Letter From Pakiston: Remember Pakistan

photo by Ken Kim

After a week in the foothills of the Karakoram Mountain range in the north of Pakistan – where winter is set to pound the millions of flood-affected people – the heat and ocean scent as I step off the plane in Karachi, the opposite end of the country, is a welcome contrast.

Karachi is the country’s largest city, a sprawling financial and cultural centre for the country and the Islamic world. For me, the bustling seaport was only a fleeting image from the window of the vehicle en route to visit the countryside of Sindh Province.

The devastating floods that began in July 2010 inundated one-fifth of Pakistan, affecting some 20 million people. Here, on the floodplains of the country, many parts remain submerged: homes, belongings and crops.

After six hours of driving as straight as an arrow, we turned north and wove our way through field upon field of sugarcane, interspersed with small towns of several hundred households. The road is elevated and remained untouched by the area’s bulging rivers; for a period it became home to thousands of peasants who work the land. Much of the sugarcane is brown and wilted, drowned by the floods. In some spots the crops are still in standing water, the soil unable to absorb the deluge.

“I haven’t seen anything like it in 63 years,” said an elderly man in the village of Mahboob Kahloro. “Some stayed in their homes and lived in the water, but most of us left before the waters covered everything. I went to family, but many took what they could to the road.”

In 1947, the fractious partition of British India led to the creation of Pakistan and in the process displaced more than 10 million people. The flooding of 2010 has caused similar confusion and displacement, clogging the roads with people who lost their homes. PWS&D partner, Church World Service – Pakistan/Afghanistan found many of the tired and hungry people of Mahboob Khaloro on these roads. With international support, they provided them with dry food rations for two months, along with cooking pans and hygiene products to tide them over until they could return home.

They waited two months for the waters to recede before returning to rebuild their destroyed mud homes, putting their children back in school and desperately planting the cracked and saturated land. In other areas of the province, many are still living in camps, waiting for the waters to recede from their communities and for a safe place to rebuild their lives.

The families of Mahboob Kahloro do not own their land, and must pay their wealthy landlord between 20 and 40 per cent of their wheat, cotton or sugarcane harvest every year. Sharecropping dominates the floodplains while landlords lead comfortable lifestyles in Karachi, living off the profits of this feudal agrarian economy.

Most families lost their entire cotton crop in the floods and have taken on loans to get through this crisis. Food aid helped them avoid starvation in the aftermath of the floods, but the race was on for these farmers to get wheat seed in the ground by the end of December. The few that have been able to get seed in the ground can only pray for a bountiful harvest.

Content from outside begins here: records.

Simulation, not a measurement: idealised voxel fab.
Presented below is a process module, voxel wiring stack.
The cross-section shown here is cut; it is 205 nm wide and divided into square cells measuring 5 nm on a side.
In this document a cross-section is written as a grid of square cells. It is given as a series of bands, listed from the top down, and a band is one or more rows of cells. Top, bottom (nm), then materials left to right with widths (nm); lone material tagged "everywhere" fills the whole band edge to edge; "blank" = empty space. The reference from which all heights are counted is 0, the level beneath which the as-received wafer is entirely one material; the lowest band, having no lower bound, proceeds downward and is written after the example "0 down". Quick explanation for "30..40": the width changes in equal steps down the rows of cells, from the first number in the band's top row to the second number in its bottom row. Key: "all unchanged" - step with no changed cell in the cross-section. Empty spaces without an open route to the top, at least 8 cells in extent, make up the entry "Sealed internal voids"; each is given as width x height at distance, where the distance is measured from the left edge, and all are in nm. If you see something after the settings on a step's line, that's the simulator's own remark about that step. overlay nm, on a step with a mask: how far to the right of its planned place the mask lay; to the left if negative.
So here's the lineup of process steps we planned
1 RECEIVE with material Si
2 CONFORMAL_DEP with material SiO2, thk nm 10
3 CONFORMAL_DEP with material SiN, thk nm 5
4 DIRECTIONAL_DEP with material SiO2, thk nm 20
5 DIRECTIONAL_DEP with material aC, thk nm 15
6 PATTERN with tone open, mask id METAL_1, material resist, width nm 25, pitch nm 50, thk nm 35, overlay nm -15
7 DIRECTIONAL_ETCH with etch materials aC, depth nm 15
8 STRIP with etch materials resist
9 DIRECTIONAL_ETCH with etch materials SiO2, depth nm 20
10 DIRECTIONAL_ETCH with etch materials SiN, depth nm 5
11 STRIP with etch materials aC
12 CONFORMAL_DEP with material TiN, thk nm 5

Before bidding farewell to the people of Mahboob Kahloro, the village gathered round as my local colleagues and I removed our shoes and sat on an orange tarp to receive a deliciously sweet cup of tea and biscuits. This brief moment of sharing marks my last visit to a community in Pakistan before boarding a plane to Toronto, where a whirlwind of Christmas celebrations would likely keep the troubles of Pakistan far from most people’s minds.

Thankfully, some did remember, reaching out in prayer and support. In this new year of hope, I urge us to continue our solidarity and empathy while praying for those in Pakistan who struggled through a difficult and traumatic year.